The global focus on the systematic destruction of Iran’s internal military infrastructure obscures the true center of gravity in this conflict. The most consequential theater is not the cratered missile silos of western Iran or the shattered command bunkers in Tehran, where allied planners track thousands of successful strikes. It is the 21-mile maritime choke point of the Strait of Hormuz.
As Operations Epic Fury and Roaring Lion unfold, Washington and Jerusalem must confront an uncomfortable reality. Despite unprecedented tactical successes, the Islamic Republic’s strategy of maritime denial is working.
The illusion of kinetic decapitation
The military logic underpinning the allied campaign was structurally sound: achieve rapid decapitation, dismantle the regime’s operational coherence, and exploit Iran’s internal vulnerabilities. By conventional metrics, the opening weeks have produced staggering results.
The elimination of Supreme Leader Ali Khamenei, the effective neutralization of the Iranian Air Force, and the degradation of nearly 200 air defense systems represent a historic kinetic overmatch.
Allied planners have struck more than 9,000 targets, severely damaging Tehran’s surface fleet, including submarine assets, and neutralizing hardened silos across 26 provinces. Yet this overwhelming projection of force has failed to deliver the primary strategic objective.
The assumption that extensive damage to infrastructure and leadership would neutralize Iran’s asymmetric maritime capabilities has proven flawed. The Strait of Hormuz remains effectively closed.
Iran’s A2/AD strategy and maritime denial
Under the succession of Mojtaba Khamenei, the regime has shifted to its most powerful lever. Iran does not seek a conventional military victory over the United States and Israel, an outcome it recognizes as unattainable. Instead, it aims to impose unsustainable global costs.
Iran’s anti-access and area denial architecture in the Persian Gulf makes that strategy resilient.

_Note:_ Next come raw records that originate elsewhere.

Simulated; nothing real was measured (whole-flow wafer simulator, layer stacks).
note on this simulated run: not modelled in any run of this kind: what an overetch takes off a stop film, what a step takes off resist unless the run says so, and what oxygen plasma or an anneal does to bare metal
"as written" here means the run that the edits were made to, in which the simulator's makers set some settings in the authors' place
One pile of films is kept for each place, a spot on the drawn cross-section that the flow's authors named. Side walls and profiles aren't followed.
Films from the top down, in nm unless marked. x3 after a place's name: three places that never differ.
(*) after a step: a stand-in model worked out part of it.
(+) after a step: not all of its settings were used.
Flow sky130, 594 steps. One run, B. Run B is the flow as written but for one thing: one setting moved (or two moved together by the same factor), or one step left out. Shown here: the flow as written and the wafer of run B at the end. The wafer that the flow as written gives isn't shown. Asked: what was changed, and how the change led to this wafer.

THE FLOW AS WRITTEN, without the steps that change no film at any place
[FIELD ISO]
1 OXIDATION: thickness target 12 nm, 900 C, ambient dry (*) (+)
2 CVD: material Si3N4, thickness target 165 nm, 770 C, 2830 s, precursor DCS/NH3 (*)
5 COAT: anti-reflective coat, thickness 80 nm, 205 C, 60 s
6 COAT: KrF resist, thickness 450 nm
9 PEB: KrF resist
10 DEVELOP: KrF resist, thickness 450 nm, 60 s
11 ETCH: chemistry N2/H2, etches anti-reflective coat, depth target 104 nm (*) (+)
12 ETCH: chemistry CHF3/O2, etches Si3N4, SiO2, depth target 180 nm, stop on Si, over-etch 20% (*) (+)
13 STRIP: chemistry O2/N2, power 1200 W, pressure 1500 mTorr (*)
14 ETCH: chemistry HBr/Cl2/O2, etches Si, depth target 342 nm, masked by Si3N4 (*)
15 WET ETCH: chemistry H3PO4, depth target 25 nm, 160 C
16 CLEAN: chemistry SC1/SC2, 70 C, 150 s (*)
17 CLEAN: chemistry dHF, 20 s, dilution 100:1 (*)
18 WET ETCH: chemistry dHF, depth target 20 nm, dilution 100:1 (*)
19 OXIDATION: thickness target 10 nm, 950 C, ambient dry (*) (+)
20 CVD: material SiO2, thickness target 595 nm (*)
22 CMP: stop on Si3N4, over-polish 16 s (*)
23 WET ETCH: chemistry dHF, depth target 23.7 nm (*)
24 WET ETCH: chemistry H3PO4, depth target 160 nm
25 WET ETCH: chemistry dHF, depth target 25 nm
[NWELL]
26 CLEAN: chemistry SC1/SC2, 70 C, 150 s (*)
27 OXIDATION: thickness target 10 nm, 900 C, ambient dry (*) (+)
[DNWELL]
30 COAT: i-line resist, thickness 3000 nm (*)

The geography of the navigable channels, positioned beneath steep Iranian coastlines, provides cover for dispersed and mobile shore-based anti-ship missile systems. These assets survive sustained bombardment because they are concealed and replaced faster than they can be permanently destroyed.
Iranian positions on islands such as Qeshm and Abu Musa allow the deployment of low-cost drone swarms, forcing allied defenses into an unfavorable cost exchange, using multimillion-dollar interceptors against platforms costing tens of thousands of dollars.
Below the surface, Iran has deployed an estimated 5,000 to 6,000 advanced naval mines. The Gulf’s layered temperature conditions degrade sonar performance, making clearance operations slow, dangerous and incomplete.
Smart mines, designed to bypass military escorts and detonate under high-value commercial vessels, further deter maritime traffic.
The macroeconomic shockwave
The blockade has triggered a global economic shock.
Commercial tanker traffic through the Strait has dropped by more than 90 percent since early March. As a result, 20 million barrels per day, roughly one-fifth of the global seaborne oil supply, have been removed from the market.
Brent crude has climbed past $109 per barrel, with projections pointing to $150 if disruption continues through the summer. At the same time, Iranian strikes on Qatar’s Ras Laffan facility have cut a fifth of global liquefied natural gas supply, forcing immediate declarations of force majeure.
For Gulf states, the implications are severe. Economies built on uninterrupted maritime trade are under strain. Even the wealthiest states are turning to emergency airlifts to maintain food supplies, revealing how dependent their stability is on a narrow waterway.
The strain on allied strategy
The United States entered the campaign with a doctrine of comprehensive neutralization, aiming to eliminate both Iran’s current capabilities and its ability to rebuild. However, growing signals from Washington about expanding targets to civilian infrastructure, including power grids and desalination plants, reflect mounting frustration.
These are not signs of strength but of strategic friction, where tactical success has not translated into control of the Gulf.
Amine AyoubFor Israel, the prolonged conflict is creating internal pressure. The Bank of Israel has revised its 2026 growth forecast downward, from 5.2 percent to between 3.3 and 4.7 percent, reflecting the cost of sustained mobilization, supply disruptions and continued conflict with Hezbollah.
Central Bank Governor Amir Yaron has warned of a narrowing window to stabilize the economy while sustaining a prolonged war effort.
The decisive front
The opening phase of this campaign may be remembered as a demonstration of precision strike capability and operational boldness. But strategic victory will not be determined by damage inside Iran.
It will be decided in the waters between the Arabian Peninsula and the Iranian coast.
The allied coalition now faces a stark choice: force the Strait open and shift toward a diplomatic outcome, or endure a prolonged blockade that risks pushing the global economy toward stagflation and reshaping political calculations in Washington and Jerusalem.
Until Hormuz is secured, the war remains unresolved. Everything else is a prelude.